That's right. It's planned. I broke my lease, I gave my notice at work, and by May 15th I will have nowhere to hang my hat in the good old Commonwealth. I am working on securing an apartment in West Chester, PA (where Justin lives). I am ready for this. I have had a lot of fun in Boston, but I feel like my time here is ready to be up. Since making the decision to move and making the appropriate plans, I've been thinking a lot about the past 2.5 years that I've spent in Boston.
Santina and I moved down here in the winter of 2005. We lived in Medford for a short period of time, but quickly moved and settled into our apartment in Cambridge near Harvard Square. Previously, we were both living in upstate NY and not really doing that much. Santina knew she was going back to school at Simmons and would have to move down to Boston in order to do that. I was working in Plattsburgh at a small ad agency and living at home. I had been dealing with my Dad's accident for almost the entire 9 months I was in Plattsburgh, and I was ready distance myself from that a bit. I also think both me and Santina were subconsciously trying to escape some other less than ideal conditions in our lives. We didn't know each other that well before we decided to move together, but it I think we quickly learned that it was going to be great! Santina and I became best friends and awesome room mates, and there are so many great memories of our time in Boston that I will continue to think about for a very long time.

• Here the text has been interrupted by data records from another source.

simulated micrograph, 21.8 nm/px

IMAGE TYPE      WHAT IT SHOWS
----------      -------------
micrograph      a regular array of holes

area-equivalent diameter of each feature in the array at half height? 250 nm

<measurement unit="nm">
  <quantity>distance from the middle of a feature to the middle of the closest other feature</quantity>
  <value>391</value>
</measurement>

Professionally, moving to Boston was the best thing I could have done. My career in online advertising took off. Career-wise, I know that I am taking a risk by making this move. Since taking time off from work is one of my other goals, I'll talk more about this in a future post. Personally, my time in Boston was very enriching also. I've made a lot of new friends and acquaintances and I was even a regular at a wonderful knitting group while I lived in Cambridge. I've proved to myself that I can live far away from home and be ok, better even. I'm living in an apartment by myself in Boston, and the only person who made that happen is me. I've proved that, financially, I can take care of myself in a big city. Now, this move gives me the opportunity to prove that I can take care of myself personally also. The biggest lesson Boston has taught me is that I can do something just because I want to. I don't need any other reason other than that to make any decision. I wanted to move to Boston, so I did. Now I want to move out, so I am. It sounds like a simple concept, but this was a serious mental hurdle for me, and it took a lot of courage for me to do this and start thinking this way.
Boston has been good to me, but I am glad to be moving on. I am very excited for this move, and for this new chapter in my life to begin.